Ruby has now noticed that Bloo is not just an oddly shaped rock. After one attempted nip (which Bloo reacted to by retracting quickly) Ruby swam off. He keeps returning to do tight circles around Bloo, obviously looking at him very closely, but has not nipped again.

Bloo just retracts when Ruby gets close, then returns to his wafer.

Hopefully Ruby will tire out soon, I have to go to bed


----------



## FishyBets (Jan 4, 2016)

If this behavior continues (hostile-ish, but not harmful), some more ground/tank side cover may help. Out of sight, out of mind, and whatnot. 
Disclaimer: I know nothing about snails, and have found this thread informative to the extreme. Wish someone would do something like it with ADF and nerite snails.

Sent from my LG-VS450PP using Tapatalk


----------



## NiceCrocs (May 14, 2016)

Thanks for the tip, FishyBets  I've already tried to keep as much cover in the tank as possible, as Ruby seems to prefer it that way. Depending in how he behaves though I may do a little redecorating.

I observed them for about an hour together, and when no further attacks were attempted, I decided to darken the tank and get some sleep. When I checked on them this morning, Bloo was scooting around on the walls (with all his appendages intact, as far as I could see) and Ruby was playing in his leaves and begging for pellets, as per his usual morning routine. I'm taking that as a good sign


----------



## FishyBets (Jan 4, 2016)

Sounds like they're adjusting, then. Thats good! 

Bettas love lots of cover, which is why they need lots of plants AND a little cave or something to hide in. Tsuki loves to nap in his tiki cave~ Just take note that if Ruby starts to redecorate himself, then hes marking territory. Id keep a good eye on things for the next week or two, then call them compatible. That can change, of course, especially with changes (addition of new tank mates, etc.), but now its mostly watching them.

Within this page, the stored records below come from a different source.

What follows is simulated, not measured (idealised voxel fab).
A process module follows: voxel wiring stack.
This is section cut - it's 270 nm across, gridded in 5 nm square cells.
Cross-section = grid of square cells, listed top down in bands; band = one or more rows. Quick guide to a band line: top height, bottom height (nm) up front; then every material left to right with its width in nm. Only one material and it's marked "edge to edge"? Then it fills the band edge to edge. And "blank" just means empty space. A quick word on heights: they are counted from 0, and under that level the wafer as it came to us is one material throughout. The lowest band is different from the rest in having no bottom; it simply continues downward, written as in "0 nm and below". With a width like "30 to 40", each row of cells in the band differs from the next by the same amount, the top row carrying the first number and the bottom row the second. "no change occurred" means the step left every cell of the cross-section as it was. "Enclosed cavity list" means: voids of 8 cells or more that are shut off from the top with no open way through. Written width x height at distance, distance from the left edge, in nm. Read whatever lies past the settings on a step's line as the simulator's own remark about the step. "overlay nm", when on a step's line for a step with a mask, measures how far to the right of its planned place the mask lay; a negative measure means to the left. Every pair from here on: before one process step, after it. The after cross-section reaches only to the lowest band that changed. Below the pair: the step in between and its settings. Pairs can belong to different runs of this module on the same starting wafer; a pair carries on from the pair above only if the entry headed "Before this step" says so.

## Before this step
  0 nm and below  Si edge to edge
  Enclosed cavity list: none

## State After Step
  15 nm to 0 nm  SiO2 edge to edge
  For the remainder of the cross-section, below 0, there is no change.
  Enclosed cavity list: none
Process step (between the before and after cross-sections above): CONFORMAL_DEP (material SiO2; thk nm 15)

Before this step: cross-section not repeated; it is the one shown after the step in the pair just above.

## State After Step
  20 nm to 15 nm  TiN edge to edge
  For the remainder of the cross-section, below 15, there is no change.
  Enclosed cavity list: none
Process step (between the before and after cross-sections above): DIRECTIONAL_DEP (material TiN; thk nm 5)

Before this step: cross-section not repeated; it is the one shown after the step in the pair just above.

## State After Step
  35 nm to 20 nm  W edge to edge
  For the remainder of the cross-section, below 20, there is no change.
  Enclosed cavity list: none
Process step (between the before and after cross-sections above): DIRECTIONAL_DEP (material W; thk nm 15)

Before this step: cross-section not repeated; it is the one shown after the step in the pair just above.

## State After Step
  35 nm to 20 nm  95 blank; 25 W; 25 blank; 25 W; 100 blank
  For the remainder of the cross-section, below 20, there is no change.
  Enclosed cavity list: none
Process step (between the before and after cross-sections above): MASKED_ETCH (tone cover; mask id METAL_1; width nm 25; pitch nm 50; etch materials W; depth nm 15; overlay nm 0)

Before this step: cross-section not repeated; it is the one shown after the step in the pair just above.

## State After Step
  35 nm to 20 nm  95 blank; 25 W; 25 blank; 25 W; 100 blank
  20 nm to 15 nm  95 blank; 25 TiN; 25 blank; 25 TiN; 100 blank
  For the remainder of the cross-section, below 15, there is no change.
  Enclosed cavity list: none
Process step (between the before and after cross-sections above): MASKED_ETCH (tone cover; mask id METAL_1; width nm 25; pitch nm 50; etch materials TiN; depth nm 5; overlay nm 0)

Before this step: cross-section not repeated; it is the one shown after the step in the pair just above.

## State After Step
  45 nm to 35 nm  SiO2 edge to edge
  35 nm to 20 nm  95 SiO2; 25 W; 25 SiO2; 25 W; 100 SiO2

Sent from my LG-VS450PP using Tapatalk


----------



## NiceCrocs (May 14, 2016)

Thought I'd post a little update about Ruby and Bloo 

Bloo's been Ruby's roomate for not-quite two weeks now and they get along just fine. After about three days of hovering around Bloo (I think he was trying to figure him out, lol) Ruby apparently decided to just ignore him, and they largely stay out of each other's way.

Ruby has the run of the tank during the day, and Bloo reigns over the nighttime. Man! I thought he was active during the day! But at night he's like a little snail athlete, he moves so quickly!

Funnily enough, they've both chosen the same leaf to sleep on! When I wake up Ruby for his breakfast, he vacates the leaf, and Bloo climbs right up and curls up for his day-long nap.

I've taken to simply dropping 1/2 a wafer into the tank before I go to bed, and vacuuming up the remains the next morning. It's always somewhat scattered around, so I can only assume Bloo is eating enough. Last night I left a few blood worms next to it, and they were gone this morning. So either he ate them or Ruby found them, lol.

I'm going to try some zucchini and spinach for him later this week, and I have a recipe for 'snello' that I want to try  eating the same old wafers day in and out has to be boring.


----------